A new report issued by the Center for American Progress suggests that aligning the school day to parents’ 9-to-5 work schedules is a practical way to meet the changing needs of the modern American family while boosting workforce productivity. And parents everywhere responded with no kidding! and hallelujah!
While the nonpartisan group’s analysis might come as no surprise to parents, the group’s report, Workin’ 9 to 5: How School Schedules Make Life Harder for Working Parents, does offer some helpful background information and suggestions for moving forward.
According to the report, when the public school day first took hold, millions of children as young as 10 worked and most mothers stayed home. These days, however, child labor is outlawed for the most part and 75 percent of women with school-age children work. Simply put, family life has changed, but the school day has not.
Specifically, authors of the report found that schools are closed more than two workweeks longer than the average private sector employee has off in vacation days and holidays, which can cost families on average $6,600 a year (or 9 percent of the average family’s income). Not only do most schools close a full two hours before the end of the typical workday, but many key school events — like parent-teacher conferences — are scheduled during the day, making it difficult for parents to attend.
What’s more, the misaligned school day affects certain demographics more than others. According to the report, although less than half of elementary schools offer before- and after-school care, that number dips to less than one-third for low-income schools — and when it is offered, it’s often cost prohibitive.

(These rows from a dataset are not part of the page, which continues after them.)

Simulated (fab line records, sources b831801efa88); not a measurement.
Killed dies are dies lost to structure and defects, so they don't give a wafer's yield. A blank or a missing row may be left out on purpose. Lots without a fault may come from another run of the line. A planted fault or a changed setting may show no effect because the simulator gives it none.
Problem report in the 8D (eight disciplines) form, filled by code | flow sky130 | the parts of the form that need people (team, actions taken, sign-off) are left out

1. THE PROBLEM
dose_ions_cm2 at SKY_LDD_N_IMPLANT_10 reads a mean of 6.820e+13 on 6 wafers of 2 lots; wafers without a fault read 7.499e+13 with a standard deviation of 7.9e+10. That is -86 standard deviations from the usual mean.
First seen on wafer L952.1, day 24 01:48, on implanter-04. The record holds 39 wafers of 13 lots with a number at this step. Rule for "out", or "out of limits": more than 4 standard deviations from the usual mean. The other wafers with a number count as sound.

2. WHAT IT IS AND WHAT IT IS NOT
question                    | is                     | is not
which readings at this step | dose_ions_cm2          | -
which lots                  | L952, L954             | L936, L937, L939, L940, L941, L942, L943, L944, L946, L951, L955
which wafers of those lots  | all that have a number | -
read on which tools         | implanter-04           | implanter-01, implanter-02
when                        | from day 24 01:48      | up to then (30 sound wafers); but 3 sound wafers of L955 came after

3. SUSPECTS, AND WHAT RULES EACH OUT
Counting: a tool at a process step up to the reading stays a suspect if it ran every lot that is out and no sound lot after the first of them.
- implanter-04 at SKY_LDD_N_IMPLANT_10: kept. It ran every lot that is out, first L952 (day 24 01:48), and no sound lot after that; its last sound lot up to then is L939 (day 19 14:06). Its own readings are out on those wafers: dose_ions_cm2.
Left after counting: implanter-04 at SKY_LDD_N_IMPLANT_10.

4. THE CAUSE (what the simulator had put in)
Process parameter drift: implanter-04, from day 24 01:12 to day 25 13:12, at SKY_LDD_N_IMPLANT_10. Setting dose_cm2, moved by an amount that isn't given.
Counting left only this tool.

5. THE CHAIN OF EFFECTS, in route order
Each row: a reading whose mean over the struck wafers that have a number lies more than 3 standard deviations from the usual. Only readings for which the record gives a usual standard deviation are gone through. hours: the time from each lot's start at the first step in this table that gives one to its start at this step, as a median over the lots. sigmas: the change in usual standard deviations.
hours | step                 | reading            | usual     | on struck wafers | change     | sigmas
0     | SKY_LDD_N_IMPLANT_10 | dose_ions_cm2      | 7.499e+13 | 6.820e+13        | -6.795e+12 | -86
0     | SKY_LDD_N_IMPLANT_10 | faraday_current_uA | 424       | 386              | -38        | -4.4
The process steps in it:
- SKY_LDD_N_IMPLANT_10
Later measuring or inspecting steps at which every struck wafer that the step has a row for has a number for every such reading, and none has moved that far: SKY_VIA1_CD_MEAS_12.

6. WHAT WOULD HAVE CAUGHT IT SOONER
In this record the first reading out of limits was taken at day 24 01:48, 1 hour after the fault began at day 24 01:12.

Most of this information is nothing new to parents. We already know firsthand just how disruptive and challenging it can be to coordinate the conflicting schedules of the typical school day and work day. In fact, most parents are probably nodding their heads in agreement and muttering something along the lines of no kidding right about now. We are living these challenges every day and don’t need a report to tell us this. But what might be surprising, not just for parents, but for employers as well, is that this misalignment of schedules costs the American economy a staggering $55 billion each year in lost productivity.
So what can we do about this problem? The answer obviously isn’t as simple as extending the school day and reducing the number of days off. Teachers have families too, after all. But the report offers several suggestions for constituencies across the board, from the federal government to school administrators, on ways we can work to reduce these challenges. For instance, the report suggests that the federal government promote the 9-to-5 school day and compensate teachers for the extra hours worked. School districts can offer family-centered schools and work with the community to create before- and after-school programs. School administrators can negotiate more efficient school bus schedules and follow the lead of major employers on how to deal with weather-related cancellations and other emergencies.
These suggestions are helpful, of course, but perhaps the real value of the report doesn’t lie in the information it provides, but its acknowledgement that raising a family is hard but meaningful work, and we all play a role in the building up and tending to families’ needs. None of us lives in a vacuum and problems aren’t one-dimensional; rather we live in communities with interplay between every facet of our lives. And because of that the solutions won’t be one-sided, simple, or smooth. Instead, it will take a top-to-bottom, all-hands-on-deck, two-steps-forward-one-step-back effort to reexamine the ways we live and work and raise children.
After all, as they say, it does indeed take a village. Not just to raise a child, but to live a life as well.